Old Mutual to Wind Down UAP Insurance Operations in South Sudan by 2025.

Old Mutual Holdings PLC has announced plans to cease all new insurance business and policy renewals by its South Sudanese subsidiary, UAP Insurance South Sudan Limited (UAPISS), effective 3 July 2025. The move comes following a strategic review of the company’s operations in the East African nation.

The decision, disclosed in a corporate public announcement dated 3 July 2025 and signed by Nannette Miingi, Group Company Secretary and Legal Counsel, signals a shift in Old Mutual’s regional strategy amid evolving market dynamics and operating challenges.

While UAPISS will halt all new business activities, the insurer assured policyholders and stakeholders that it remains solvent and fully committed to honouring all existing policies. During the run-off period, which spans until all current contracts naturally expire, UAP Insurance South Sudan will continue to meet valid claims and service obligations in accordance with South Sudanese regulatory requirements.

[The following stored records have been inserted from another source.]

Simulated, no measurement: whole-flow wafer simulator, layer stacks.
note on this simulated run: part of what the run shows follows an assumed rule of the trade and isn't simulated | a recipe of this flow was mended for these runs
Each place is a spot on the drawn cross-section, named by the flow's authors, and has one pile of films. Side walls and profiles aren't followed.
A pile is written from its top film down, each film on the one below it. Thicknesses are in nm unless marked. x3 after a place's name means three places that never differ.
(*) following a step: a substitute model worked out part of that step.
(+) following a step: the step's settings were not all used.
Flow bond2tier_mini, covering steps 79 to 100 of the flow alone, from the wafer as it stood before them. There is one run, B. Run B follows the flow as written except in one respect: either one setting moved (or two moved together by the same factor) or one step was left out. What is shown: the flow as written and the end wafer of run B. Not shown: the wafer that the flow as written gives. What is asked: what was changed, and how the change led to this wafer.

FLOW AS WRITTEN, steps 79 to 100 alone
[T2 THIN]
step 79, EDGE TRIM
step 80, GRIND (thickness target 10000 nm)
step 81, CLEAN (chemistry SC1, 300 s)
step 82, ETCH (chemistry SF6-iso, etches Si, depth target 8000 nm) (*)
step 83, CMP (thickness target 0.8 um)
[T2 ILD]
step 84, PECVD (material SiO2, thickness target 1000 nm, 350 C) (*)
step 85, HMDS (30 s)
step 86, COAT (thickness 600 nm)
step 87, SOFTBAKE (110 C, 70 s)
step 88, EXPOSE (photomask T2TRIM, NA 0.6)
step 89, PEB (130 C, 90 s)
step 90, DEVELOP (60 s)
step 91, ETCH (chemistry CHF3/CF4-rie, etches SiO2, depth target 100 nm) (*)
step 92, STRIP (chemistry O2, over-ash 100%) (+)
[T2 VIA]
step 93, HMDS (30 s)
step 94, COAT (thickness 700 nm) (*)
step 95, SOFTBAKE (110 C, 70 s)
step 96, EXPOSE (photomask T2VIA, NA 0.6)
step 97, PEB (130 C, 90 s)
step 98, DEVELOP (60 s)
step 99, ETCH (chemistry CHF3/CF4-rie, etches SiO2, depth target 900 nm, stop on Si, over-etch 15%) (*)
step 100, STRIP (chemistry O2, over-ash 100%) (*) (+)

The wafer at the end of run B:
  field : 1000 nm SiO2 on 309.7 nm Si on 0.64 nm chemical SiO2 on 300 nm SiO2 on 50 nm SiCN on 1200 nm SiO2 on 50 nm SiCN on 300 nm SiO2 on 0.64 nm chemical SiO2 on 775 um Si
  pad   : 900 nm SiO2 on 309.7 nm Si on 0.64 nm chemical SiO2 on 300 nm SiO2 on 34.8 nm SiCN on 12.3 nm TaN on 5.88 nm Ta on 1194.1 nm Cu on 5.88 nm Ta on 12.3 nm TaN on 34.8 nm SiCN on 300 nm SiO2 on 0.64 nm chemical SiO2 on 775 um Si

The decision follows what the group describes as a “strategic review” of UAPISS’s operations and its surrounding business environment. Although Old Mutual has not cited any specific reasons for the closure, industry analysts point to persistent economic volatility, low insurance penetration, and political uncertainty in South Sudan as key headwinds for financial service providers.

“This move underscores Old Mutual’s broader realignment strategy in the region, as it focuses resources on markets with greater stability and return potential,” said an insurance sector analyst in Nairobi.

The Capital Markets Authority has approved the disclosure under the Capital Markets (Securities) (Public Offers, Listing and Disclosures) Regulations, 2023, ensuring transparency for investors and compliance with statutory obligations.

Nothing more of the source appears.